The advantages to this visionary plan are multiple. The transition from an industrial economy to a service economy has been well-documented. But where is a student to turn if the poorly paid service sector is not terribly appealing?

The answer: to sciences and technology, where new fields are rapidly developing and where educated talent is in demand.

And teenagers who can earn a degree or certificate at an earlier age can enter the workforce and start gaining valuable experience while their competition for future jobs are still sitting in college classrooms.

And if this weren’t enough of an incentive, the program will pay tangible rewards in dollars and cents.

We fear for the future of education, as the costs at traditional four-year schools have skyrocketed beyond the reach of many American families. And students who do attend these schools frequently exit with crippling student loan debt.

Not only are community colleges cheaper to begin with, but high school students who enroll in middle college can receive tuition discounts that can range from 50 percent to 100 percent.

Many parents, with good reason, live in fear of college costs, and the poor economy of the last decade made it harder to save toward those costs.
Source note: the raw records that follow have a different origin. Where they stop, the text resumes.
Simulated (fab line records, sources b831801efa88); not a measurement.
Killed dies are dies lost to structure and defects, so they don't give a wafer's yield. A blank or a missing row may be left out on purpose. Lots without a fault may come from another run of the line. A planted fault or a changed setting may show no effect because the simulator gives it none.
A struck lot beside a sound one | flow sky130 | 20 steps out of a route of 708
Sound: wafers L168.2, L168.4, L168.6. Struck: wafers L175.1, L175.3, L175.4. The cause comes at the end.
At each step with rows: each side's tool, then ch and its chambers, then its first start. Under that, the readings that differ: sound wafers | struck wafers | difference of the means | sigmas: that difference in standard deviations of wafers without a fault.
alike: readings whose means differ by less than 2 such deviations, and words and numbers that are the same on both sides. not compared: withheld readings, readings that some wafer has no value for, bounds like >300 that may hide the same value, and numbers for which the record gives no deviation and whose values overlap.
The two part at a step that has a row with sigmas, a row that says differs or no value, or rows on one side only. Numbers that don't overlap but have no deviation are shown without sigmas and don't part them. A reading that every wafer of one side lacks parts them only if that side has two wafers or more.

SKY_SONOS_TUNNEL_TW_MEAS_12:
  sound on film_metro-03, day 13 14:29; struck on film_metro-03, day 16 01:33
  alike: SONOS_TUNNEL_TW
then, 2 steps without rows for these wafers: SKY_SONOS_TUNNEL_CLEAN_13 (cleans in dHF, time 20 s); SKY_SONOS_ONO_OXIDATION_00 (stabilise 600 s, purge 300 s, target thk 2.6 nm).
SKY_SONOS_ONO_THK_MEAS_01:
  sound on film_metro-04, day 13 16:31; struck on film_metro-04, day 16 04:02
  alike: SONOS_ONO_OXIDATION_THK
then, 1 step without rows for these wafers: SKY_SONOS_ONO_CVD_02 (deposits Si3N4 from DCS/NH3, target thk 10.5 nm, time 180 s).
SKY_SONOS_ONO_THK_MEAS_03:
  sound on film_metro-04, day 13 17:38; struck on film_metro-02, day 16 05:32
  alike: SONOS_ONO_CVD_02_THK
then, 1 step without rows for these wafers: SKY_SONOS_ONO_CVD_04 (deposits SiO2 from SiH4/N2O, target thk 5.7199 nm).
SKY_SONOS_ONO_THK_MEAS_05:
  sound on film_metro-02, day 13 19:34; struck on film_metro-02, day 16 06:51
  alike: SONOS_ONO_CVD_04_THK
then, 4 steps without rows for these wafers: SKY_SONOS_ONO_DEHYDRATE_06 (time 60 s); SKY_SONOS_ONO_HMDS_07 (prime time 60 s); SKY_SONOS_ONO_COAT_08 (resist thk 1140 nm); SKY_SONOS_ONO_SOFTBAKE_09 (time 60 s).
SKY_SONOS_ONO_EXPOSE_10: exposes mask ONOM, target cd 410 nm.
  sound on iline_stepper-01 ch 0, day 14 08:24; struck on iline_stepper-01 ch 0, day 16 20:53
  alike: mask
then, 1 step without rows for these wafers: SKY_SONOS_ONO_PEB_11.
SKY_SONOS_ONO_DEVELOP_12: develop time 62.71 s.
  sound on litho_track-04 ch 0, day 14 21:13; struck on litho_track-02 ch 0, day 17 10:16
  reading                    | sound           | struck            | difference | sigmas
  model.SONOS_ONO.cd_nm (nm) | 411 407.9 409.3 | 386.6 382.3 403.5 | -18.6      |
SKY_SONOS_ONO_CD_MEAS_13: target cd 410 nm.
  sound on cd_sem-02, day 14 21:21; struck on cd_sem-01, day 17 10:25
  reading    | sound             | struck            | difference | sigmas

So this should be welcome news for families that had doubted their ability to pay for higher education. It is also an incentive for middle school and early high-school students to take their studies seriously so they are prepared to take advantage of this excellent deal.

The program will start small, but we expect it will grow significantly in a short amount of time. The current model of four-year degrees achieved only at a monumental cost simply cannot last.

We applaud Altieri and Wilcox for staying ahead of the curve and initiating what is truly a great public educational service for the families of Washington County.